When I read the Lord of the Rings, as much as I’d like to identify with Aragorn – the undaunted, mighty and humble, true king of Gondor – I have to admit that Frodo more closely resembles my nature. Courageous and determined as he may be, Frodo ultimately succumbs to the lure of the ring and stands ready to plunge all of Middle Earth into darkness and despair. But, at the exact moment when the depth of his weakness is unveiled, an unexpected joy pierces the darkness in a miraculous turn of events; Gollum bites the ring from his finger and falls to his death with the ring in his grasp. The fate of Middle Earth is literally suspended in the balance of that one moment. Tolkein called this “the good catastrophe,” or euchatastrophe. In his essay On Fairy Stories, he describes this idea further:

“The sudden joyous turn (for there is no true end to any fairy-tale): this joy…is not essentially escapist nor fugitive…It is a sudden and miraculous grace…it denies universal final defeat, giving a fleeting glimpse of Joy, Joy beyond the walls of the world, poignant as grief.”

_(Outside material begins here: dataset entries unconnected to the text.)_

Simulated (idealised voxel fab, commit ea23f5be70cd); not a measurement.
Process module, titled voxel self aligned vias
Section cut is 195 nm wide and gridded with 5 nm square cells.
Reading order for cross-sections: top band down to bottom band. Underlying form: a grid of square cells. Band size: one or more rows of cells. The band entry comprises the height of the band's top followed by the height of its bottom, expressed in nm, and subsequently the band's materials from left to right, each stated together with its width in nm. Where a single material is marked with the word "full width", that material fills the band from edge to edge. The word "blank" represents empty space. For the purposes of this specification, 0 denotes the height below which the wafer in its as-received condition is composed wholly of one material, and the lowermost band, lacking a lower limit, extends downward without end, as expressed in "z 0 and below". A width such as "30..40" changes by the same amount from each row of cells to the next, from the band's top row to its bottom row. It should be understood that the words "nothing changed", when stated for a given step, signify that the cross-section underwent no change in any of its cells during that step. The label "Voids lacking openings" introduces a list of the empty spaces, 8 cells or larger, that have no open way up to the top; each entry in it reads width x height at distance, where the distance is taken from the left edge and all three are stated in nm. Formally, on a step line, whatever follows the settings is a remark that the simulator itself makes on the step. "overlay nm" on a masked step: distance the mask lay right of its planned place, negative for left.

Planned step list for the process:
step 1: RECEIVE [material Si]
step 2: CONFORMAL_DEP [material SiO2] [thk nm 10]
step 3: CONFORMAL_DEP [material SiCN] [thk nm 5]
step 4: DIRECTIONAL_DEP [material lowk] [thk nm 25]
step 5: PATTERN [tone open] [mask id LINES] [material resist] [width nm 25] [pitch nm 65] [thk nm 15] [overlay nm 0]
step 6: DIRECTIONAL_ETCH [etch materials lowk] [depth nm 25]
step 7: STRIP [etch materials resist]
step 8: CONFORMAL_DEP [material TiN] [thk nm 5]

This unexpected turn of joy is how grace unveils itself as the culmination of an entire series of threads that run the length of the story. In a great story, grace is a subterranean stream that eventually bursts through the surface onto a parched landscape. There is a passage at the end of Lewis’s The Horse and His Boy where Shasta meets the lion Aslan. While Shasta is recounting the sorrows of his journey to an unknown voice in the darkness, the voice suddenly reveals himself as Aslan, the watchful lion present through every trial Shasta faced. Understanding this, Shasta begins to ask for details about certain wounds that his travel companion received. Aslan responds: “Child,” said the Voice, “I am telling you your story, not hers. I tell no one any story but his own.”

When a story leads you to a place of humility, you’ll find that the “sudden and miraculous grace” that arrives has a place to settle. And when it does, it will begin to tell you your story. Humility lets the light of Grace shine on your story. The joyous turn is meant to lead us into the glory of the greatest euchatastrophe – the Gospel. Tolkien says elsewhere that the best fairy-stories reflect this glory backwards: “In such stories when the sudden turn comes we get a piercing glimpse of joy, and heart’s desire, that for a moment passes outside the frame, rends indeed the very web of story, and lets a gleam come through.” Through these stories we experience a glimpse of the glory that will one day be revealed at Christ’s second coming. Let these powerful narratives help us anticipate this final “miraculous turn” with joy and longing. In humility, we confess together that we are Frodo, weak and in need of deliverance. We must not lose heart, the sudden joy is just ahead; waiting to blanket us, at just the right moment, with a glorious fabric woven through an entire story of faithfulness. May humility unveil us and may Grace cover us and whisper to us our place in the Great Story.